The Stype field is mandatory for those types where subtypes are defined (see the table above), otherwise, <NA> is used. An invalid combination of Type/Stype (not defined in the specification) will make the RTTM file invalid.

  1. Name – speaker or object name (identifier). Mainly used in lines related to speakers:

    • For SPEAKER, this specifies the speaker label to which the segment belongs. This label should uniquely identify the speaker within the file. For example, names like Speaker_A, spk1, guest1, etc., can be used. If the diarization system does not know the real identity, abstract identifiers are used. If the identity is known, the real name or ID (e.g., John_Doe) can be specified.

    • For SPKR-INFO, the Name is also mandatory and should match the speaker identifier to which these metadata refer. In other words, SPKR-INFO is linked to SPEAKER segments via a shared Name.

    • For lexical objects (LEXEME, NON-LEX, NON-SPEECH), the Name field is typically not used and is filled with . The RTTM format does not require specifying the speaker’s name for each lexeme – it is assumed that the information about who spoke is carried by the SPEAKER segments. Therefore, to determine which speaker pronounced a particular word (LEXEME), one must look at the overlap with SPEAKER segments.

      💡
      Some systems may extend the format by duplicating the speaker identifier in each word line, but this is not part of the official standard.
    • For structural types (SEGMENT, NOSCORE, etc.), Name is not used (<NA>).

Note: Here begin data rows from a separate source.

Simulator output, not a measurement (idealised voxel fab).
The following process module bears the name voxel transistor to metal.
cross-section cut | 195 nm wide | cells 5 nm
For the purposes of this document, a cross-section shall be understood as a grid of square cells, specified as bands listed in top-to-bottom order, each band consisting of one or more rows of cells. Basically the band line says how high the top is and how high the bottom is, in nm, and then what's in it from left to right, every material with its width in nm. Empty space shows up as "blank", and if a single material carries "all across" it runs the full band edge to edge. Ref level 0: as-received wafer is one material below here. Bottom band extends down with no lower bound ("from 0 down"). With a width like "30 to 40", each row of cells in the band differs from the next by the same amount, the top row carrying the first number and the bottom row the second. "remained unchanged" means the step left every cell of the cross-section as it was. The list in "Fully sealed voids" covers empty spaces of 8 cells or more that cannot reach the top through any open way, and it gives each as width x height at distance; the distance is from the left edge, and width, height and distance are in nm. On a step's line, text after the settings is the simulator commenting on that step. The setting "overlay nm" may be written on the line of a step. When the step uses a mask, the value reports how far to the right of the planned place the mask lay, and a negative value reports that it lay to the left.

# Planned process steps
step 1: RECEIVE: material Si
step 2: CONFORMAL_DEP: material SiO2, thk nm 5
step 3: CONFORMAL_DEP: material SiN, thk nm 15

If the speaker’s name is unknown or does not apply (e.g., in single-channel speech without speaker separation), <NA> is used.

  1. Conf – confidence score. A measure of the system’s confidence in the correctness of the information. A number in the range [0.0, 1.0] (as a text representation of the number), where 1.0 indicates complete confidence. For example, for a recognized word, this could be the probability of correctness. If the concept of confidence does not apply to this object or the system does not provide this metric, <NA> is used. In practice, the Conf field is most often used in LEXEME lines (for example, ASR output may provide probabilities for each word). In diarization, confidence scores are usually not provided (set to <NA> for SPEAKER segments). The field is optional – if no data is available, it can be omitted, meaning <NA> is left.

  2. Slat – Signal Look Ahead Time. This is the time (in seconds) of the last signal sample that was used by the algorithm to make a decision about this object. In other words, some event detection algorithms may need to look a bit ahead of the nominal end of the event – this time is recorded in Slat. If the algorithm does not compute this parameter, <NA> is used. The Slat field was added in later versions of the standard and almost always remains <NA> (few systems explicitly fill it). Many tools ignore this field entirely. For example, the official NIST md-eval-v21.pl script for DER calculation in diarization does not read the 10th field, so the absence of Slat or its value being does not affect the evaluation. Nevertheless, the specification requires the presence of this field (even if it is just ) so that each line contains exactly 10 fields.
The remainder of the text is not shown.